The ensemble playing historical instruments, formed from the members of the Budapest Festival Orchestra, has been a major player in the early music movement for years. In addition to their performances with baroque gestures and opera productions, they also pay great attention to cherish and present the works that have fallen out of fashionable repertoires. In this concert in Spoleto, through the medium of Vivaldi's evocative, fairytale-like work, the orchestra shows how international diplomacy worked in the 18th century. La Senna Festeggiante (Festival on the Seine) is more than a cantata but less than an opera. Written by Vivaldi, a high-ranking figure in Italian music, for a gathering hosted by the French ambassador in Venice, it features musical nymphs, swans and a quite undisguised text in which he compliments King Louis XV of France. Obligatory flattery with great music.

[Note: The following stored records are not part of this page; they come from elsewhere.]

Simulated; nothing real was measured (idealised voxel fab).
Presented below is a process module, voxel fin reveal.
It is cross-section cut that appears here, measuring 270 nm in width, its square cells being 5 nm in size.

La Senna Festeggiante (Festival on the Seine) is by far the best of Antonio Vivaldi’s three surviving serenatas from what we believe were eight pieces in total. Composed for an instrumental ensemble with three vocal soloists, the two-part piece runs just shy of ninety minutes. It was composed in 1726 in the hope of creating an alliance of joining nations. Venice, whose army was rather modest in size, was in need of the support of the great powers, which is how certain French elements seeped into the clearly identifiable Italian musical style, and also why Vivaldi pays homage in the piece to the 16-year-old Louis XV with almost embarrassing enthusiasm. The infinitely simple plot and text, featuring only positive allegorical characters - the good qualities of King Louis - was the work of Domenico Lalli, the librettist for several of Vivaldi's operas. According to the story, Virtue and Golden Age meet on the shores of the Seine to ponder the horrors of the world. The river speaks to them and takes them in, and the three characters then sing praises to Louis’ greatness.

Vivaldi’s music, however, elevates this awkward lobbying to great heights. The arias, alternately describing the flow of the river or a storm, are expressive. The vocal melodies are instrumentally challenging, the duets are lyrical and the instrumental solo arrangements are clever. In addition to the French elements (such as the overture to the second part), Vivaldi also relied heavily on his earlier works, and the results are in many places better than the originals.

The work, rarely seen on the concert hall stage, will also feature the outstanding young Hungarian singer Emőke Baráth, an internationally acknowledged expert on Baroque music. Her performances and recordings with Philippe Jaroussky and her long-standing collaboration with Warner Classics-Erato are just some of the facts that guarantee the quality of her music. The Hungarian premiere of Vivaldi’s work is also linked to her name and that of the Budapest Festival Orchestra.